America’s latest racial conflict is playing out on the streets of Ferguson, Missouri, but everyone knows this could happen anywhere at any time.

Few California cities are immune from such potential explosions. One over-zealous cop, a George Zimmerman-like vigilante or any number of criminal acts with a racial element and our streets could be enflamed while the world watches in sorrow and disgust.

America is still tied in knots over the issue of race and class and at time like this, it can feel as if we always will be.

Why does it seem as if we only talk deeply about these questions immediately after something tragic like the Michael Brown shooting? Is this the only time these issues command our serious attention?

I hope not. As someone who grew up in Chicago, a quintessentially American city that gets as much notoriety for its struggles with race and gang-related violence as for its world-class architecture and other attractions, I fear our country is focused on the wrong battle.

We talk and devote endless resources to the all-important war on terror, but how can we come together with a focused attack on inequality, bigotry and intolerance?

We have an African-American president in the White House and a black middle class that didn’t exist a few decades ago, but we continue to find ourselves stuck in a pre-civil rights era time warp. Our cities are still one bad action away from debilitating racial unrest.

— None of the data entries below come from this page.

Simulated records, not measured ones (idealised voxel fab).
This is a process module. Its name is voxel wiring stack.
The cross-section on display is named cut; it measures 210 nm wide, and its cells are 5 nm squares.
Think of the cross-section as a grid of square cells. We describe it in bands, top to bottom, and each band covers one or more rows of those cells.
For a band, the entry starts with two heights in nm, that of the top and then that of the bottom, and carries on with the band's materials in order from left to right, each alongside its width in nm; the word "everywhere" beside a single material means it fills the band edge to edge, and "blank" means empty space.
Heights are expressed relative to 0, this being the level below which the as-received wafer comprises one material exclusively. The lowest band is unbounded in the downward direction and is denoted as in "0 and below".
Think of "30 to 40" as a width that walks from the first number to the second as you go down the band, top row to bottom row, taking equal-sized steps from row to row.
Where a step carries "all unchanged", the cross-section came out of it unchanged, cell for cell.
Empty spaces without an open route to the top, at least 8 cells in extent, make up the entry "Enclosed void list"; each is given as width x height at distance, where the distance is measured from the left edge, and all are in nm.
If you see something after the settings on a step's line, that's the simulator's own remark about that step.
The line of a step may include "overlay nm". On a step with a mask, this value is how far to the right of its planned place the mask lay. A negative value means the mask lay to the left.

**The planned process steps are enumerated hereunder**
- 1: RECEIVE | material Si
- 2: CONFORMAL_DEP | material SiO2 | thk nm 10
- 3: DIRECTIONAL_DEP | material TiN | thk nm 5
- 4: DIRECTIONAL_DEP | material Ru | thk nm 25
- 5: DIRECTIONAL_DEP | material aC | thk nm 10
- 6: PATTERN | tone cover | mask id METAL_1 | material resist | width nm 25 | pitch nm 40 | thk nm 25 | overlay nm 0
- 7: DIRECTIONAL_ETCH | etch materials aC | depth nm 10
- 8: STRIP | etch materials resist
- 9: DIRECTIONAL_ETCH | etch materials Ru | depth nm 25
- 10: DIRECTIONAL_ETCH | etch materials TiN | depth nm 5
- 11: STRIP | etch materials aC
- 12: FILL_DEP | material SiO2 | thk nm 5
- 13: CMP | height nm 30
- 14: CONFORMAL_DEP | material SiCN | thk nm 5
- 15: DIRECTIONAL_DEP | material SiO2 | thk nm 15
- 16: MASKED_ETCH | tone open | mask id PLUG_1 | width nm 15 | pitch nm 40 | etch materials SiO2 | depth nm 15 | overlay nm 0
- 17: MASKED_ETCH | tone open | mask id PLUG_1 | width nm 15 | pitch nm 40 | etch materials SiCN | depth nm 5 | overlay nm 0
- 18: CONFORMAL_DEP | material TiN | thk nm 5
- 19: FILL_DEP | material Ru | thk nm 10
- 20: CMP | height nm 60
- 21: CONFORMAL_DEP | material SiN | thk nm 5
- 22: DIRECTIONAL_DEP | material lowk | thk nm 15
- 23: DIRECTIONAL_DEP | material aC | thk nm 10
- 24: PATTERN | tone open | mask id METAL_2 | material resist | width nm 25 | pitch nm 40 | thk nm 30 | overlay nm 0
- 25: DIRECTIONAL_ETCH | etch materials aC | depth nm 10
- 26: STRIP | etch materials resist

A cop kills a black kid who by all accounts was unarmed, the streets explode and much of the country doesn’t know what to make of it.

Michael Brown may not have been the model 18-year-old he was initially made out to be by friends and family, but so what? Did he deserve or need to be shot six times, including once in the face and in the head, as autopsies have concluded?

It’s always a risk that you’ll offend someone when you address race in America, but a few points seem inarguable.

There remains a clear double-standard in our country regarding race and criminal justice. This is hardly a news flash, but, for the most part, if you are a parent of white sons you probably don’t spend a lot of time lecturing them about the need to be careful around the police. If you are a black parent, you must.

For all the resentment in some circles about affirmative action, social welfare programs and everything else designed to seek a more level playing field, the odds still look better for a productive, prosperous and successful life in America if you’re white.

Is this white America’s fault or problem?  Do African-Americans bear some responsibility for the disparity in education, income, criminal justice encounters and other measures we apply to quality of life? Of course, and we have heard President Obama and other black leaders address this point.

In his much-admired speech on race during the 2008 Democratic presidential primary campaign, candidate Obama called on African-Americans to take “full responsibility for our own lives—by demanding more from our fathers, and spending more time with our children, and reading to them, and teaching them that while they may face challenges and discrimination in their own lives, they must never succumb to despair or cynicism; they must always believe that they can write their own destiny.”

In the same speech, which we should all re-read from time to time no matter how you feel about Obama, the president spoke eloquently about our history of debilitating bigotry, saying “the legacy of discrimination—and current incidents of discrimination, while less overt than in the past—are real and must be addressed. Not just with words, but with deeds—by investing in our schools and our communities; by enforcing our civil rights laws and ensuring fairness in our criminal justice system; by providing this generation with ladders of opportunity that were unavailable for previous generations. It requires all Americans to realize that your dreams do not have to come at the expense of my dreams; that investing in the health, welfare, and education of black and brown and white children will ultimately help all of America prosper.”

Have you ever heard a white person say something like “Slavery ended more than 150 years ago. Get over it?” Or “I didn’t have anything to do with any of this―what’s it got to do with me?”

That me-first thinking goes to the heart of what we’ve seen on the streets of Ferguson since Brown was killed August 9. White and black America look at the same set of facts and circumstances and often come away with dramatically different conclusions.

Consider these statements from two good men I know who were commenting about whether some police approach young black and white males on the streets differently.

“One way or another, we all know that black and brown, especially young  . . . are more suspect by the police, more accurately in many cases profiled by them, and seen as more of a threat,” my  friend, who is white, said. “This doesn’t mean police are bad or racist. It is, and has been for a long time, statistically true that these minorities have a higher crime rate. Why? Multiple causes. History, yes, but current attitudes and behavior more so. Solution? More marriage, better work ethic, especially in school, more self-discipline. If folks are counting on the cops to change, they’re pursuing a risky, suicidal strategy. Life’s not fair, get a helmet!”

To which my other friend, who is African-American, responded, “As a ‘more suspect’ American, I’m very interested in finding one of these apparently magic helmets you recommend. Although I’m married, have a great work ethic, did very well in school, and am often complimented for my discipline, I’d like that extra level of protection the next time someone judges me based on the color of my skin.”

It is undeniable that we have made progress on race relations over the years. It is also undeniable that there is still a destructive racial divide in our country that we must always work to bridge.

Do both sides have an urgent moral responsibility to do everything they can to makes things better? Absolutely. But the worst thing we can do is be blind or indifferent to these issues and the challenges they present. Not only for the people directly affected by them, but for our nation as a whole.

If we are the exceptional country we say we are, we have to find a way to make all the people who live here believe it. It is our only hope to end what Obama correctly called “the racial stalemate we’ve been in for years.”